- The Washington Times - Monday, November 25, 2019

The House Democrats’ impeachment inquiry is preparing a report to deliver soon after Thanksgiving to the Judiciary Committee for consideration of articles of impeachment against President Trump.

Rep. Adam B. Schiff, the California Democrat leading the impeachment effort, announced the timeline in a letter Monday to his Democratic colleagues.

He said the decision to draft articles of impeachment had not been made but he stressed that two weeks of public hearings had confirmed that Mr. Trump abused his Oval Office power.

“The evidence of wrongdoing and misconduct by the President that we have gathered to date is clear and hardly in dispute. What is left to us now is to decide whether this behavior is compatible with the office of the presidency, and whether the constitutional process of impeachment is warranted,” wrote Mr. Schiff, chairman of the Permanent Select Committee on Intelligence that has conducted the inquiry.

The plan to deliver the report as soon as Congress returns next week from its Thanksgiving break is in line with the fast-track schedule Democrats hoped would get to an impeachment vote before Christmas.

The report will outline a case for Mr. Trump committing bribery and obstructing Congress’s investigation, though it will be up to the Judiciary Committee to determine the next step.
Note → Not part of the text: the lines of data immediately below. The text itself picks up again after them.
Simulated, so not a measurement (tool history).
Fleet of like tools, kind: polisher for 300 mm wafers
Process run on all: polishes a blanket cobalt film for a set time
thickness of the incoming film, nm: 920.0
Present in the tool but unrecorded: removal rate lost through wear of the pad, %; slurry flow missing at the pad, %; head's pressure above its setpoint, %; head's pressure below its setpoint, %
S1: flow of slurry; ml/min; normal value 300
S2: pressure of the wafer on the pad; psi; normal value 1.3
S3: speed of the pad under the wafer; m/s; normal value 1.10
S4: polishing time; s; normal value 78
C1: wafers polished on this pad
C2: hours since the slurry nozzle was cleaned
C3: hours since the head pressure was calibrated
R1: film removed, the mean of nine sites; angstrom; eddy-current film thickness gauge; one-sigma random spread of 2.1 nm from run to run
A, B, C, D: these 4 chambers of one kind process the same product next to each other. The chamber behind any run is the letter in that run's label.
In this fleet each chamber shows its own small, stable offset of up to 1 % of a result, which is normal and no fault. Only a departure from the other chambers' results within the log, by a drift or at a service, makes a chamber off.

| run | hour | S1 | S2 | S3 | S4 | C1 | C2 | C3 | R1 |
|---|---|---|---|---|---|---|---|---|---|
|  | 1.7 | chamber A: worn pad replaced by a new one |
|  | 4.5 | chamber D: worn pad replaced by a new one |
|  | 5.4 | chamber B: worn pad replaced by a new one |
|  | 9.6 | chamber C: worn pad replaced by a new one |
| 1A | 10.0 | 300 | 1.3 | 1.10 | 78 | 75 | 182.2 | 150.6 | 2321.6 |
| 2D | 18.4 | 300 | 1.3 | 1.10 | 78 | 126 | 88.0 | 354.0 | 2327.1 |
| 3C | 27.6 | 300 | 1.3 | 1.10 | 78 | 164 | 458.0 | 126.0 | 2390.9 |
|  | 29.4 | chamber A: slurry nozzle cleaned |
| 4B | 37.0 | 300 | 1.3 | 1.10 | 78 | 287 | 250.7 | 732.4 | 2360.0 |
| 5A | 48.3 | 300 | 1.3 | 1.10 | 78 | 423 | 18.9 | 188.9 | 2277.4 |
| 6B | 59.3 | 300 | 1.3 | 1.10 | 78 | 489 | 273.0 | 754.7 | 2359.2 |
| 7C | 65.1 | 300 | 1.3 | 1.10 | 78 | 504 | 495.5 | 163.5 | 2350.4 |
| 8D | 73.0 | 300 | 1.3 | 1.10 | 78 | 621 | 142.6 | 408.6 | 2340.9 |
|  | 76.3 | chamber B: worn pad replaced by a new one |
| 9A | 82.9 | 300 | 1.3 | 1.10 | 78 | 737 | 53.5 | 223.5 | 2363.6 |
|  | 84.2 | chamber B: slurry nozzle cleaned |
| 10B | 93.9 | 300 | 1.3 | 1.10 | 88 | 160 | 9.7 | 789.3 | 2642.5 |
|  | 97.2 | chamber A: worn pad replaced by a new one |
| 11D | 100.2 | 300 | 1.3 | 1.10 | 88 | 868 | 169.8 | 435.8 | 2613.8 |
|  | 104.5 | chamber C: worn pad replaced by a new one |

Democrats have argued that Mr. Trump dangling a prized White House visit and nearly $400 million of military aid in front of the Ukraine president to entice him to launch a corruption probe targeting former Vice President Joseph R. Biden and his son Hunter, which theoretically would help Mr. Trump’s reelection campaign.

In the letter, Mr. Schiff said two weeks of public hearings had removed any doubt of wrongdoing by Mr. Trump. He also said it was the second time Mr. Trump sought foreign interference in a U.S. election, apparently referring allegations of Trump-Russia collusion in 2016.

“Over the course of our inquiry, we have uncovered a monthslong effort in which President Trump again sought foreign interference in our elections for his personal and political benefit at the expense of our national interest,” Mr. Schiff said. “As the evidence conclusively shows, President Trump conditioned official acts — a White House meeting desperately desired by the new Ukrainian president and critical U.S. military assistance — on Ukraine announcing sham, politically motivated investigations that would help President Trump’s 2020 reelection campaign.”

Mr. Trump has denied any wrongdoing and accused Democrats of targeting him with an unfair partisan inquisition.

Mr. Schiff pushed back against Republican arguments that it is too close to the 2020 election to try to remove the president and voters should be allowed to make that choice.

“The president has accepted or enlisted foreign nations to interfere in our upcoming elections, including the next one; this is an urgent matter that cannot wait if we are to protect the nation’s security and the integrity of our elections,” he said.

The impeachment inquiry stems from a July 25 phone call in which Mr. Trump asked President Volodymyr Zelensky for a “favor” in investigating Mr. Biden and other corruption allegations. A whistleblower, who is believed to be a CIA official assigned to the White House, accused the president of abusing his power for personal gain on the call, including withholding U.S. military aid from Ukraine to force the investigation.

A rough transcript of the call did not show a quid pro quo with the investigation request, but Democrats argue the threat was understood and part of an ongoing pressure campaign of “shadow” foreign policy conducted by Mr. Trump’s private lawyer Rudolph W. Giuliani.

Mr. Trump wanted an investigation into Hunter Biden in 2014 landing a high-paying job on the board of Ukraine natural gas company Burisma Holdings while his father was the point man for Obama White House policy in the country, which is notorious for corruption, especially in the energy industry.

The elder Mr. Biden recently boasted of getting Ukraine’s chief prosecutor fired in spring 2016 by threatening to block a $1 billion U.S. loan guarantee. The prosecutor was widely viewed as not doing enough to combat corruption. But the prosecutor, Viktor Shokin, also was looking into corruption allegations against Burisma and the Ukraine oligarch running the company.

Mr. Trump also wanted Kyiv to look into Ukraine meddling in the 2016 election and a missing Democratic National Committee server. The server was hacked by Russia during the 2016 campaigns and an American cybersecurity company called CrowdStrike examined the server to probe the hack but the server disappeared before it could be handed over to the FBI.

Mr. Trump subscribes to an unsubstantiated theory that the server ended up in Ukraine.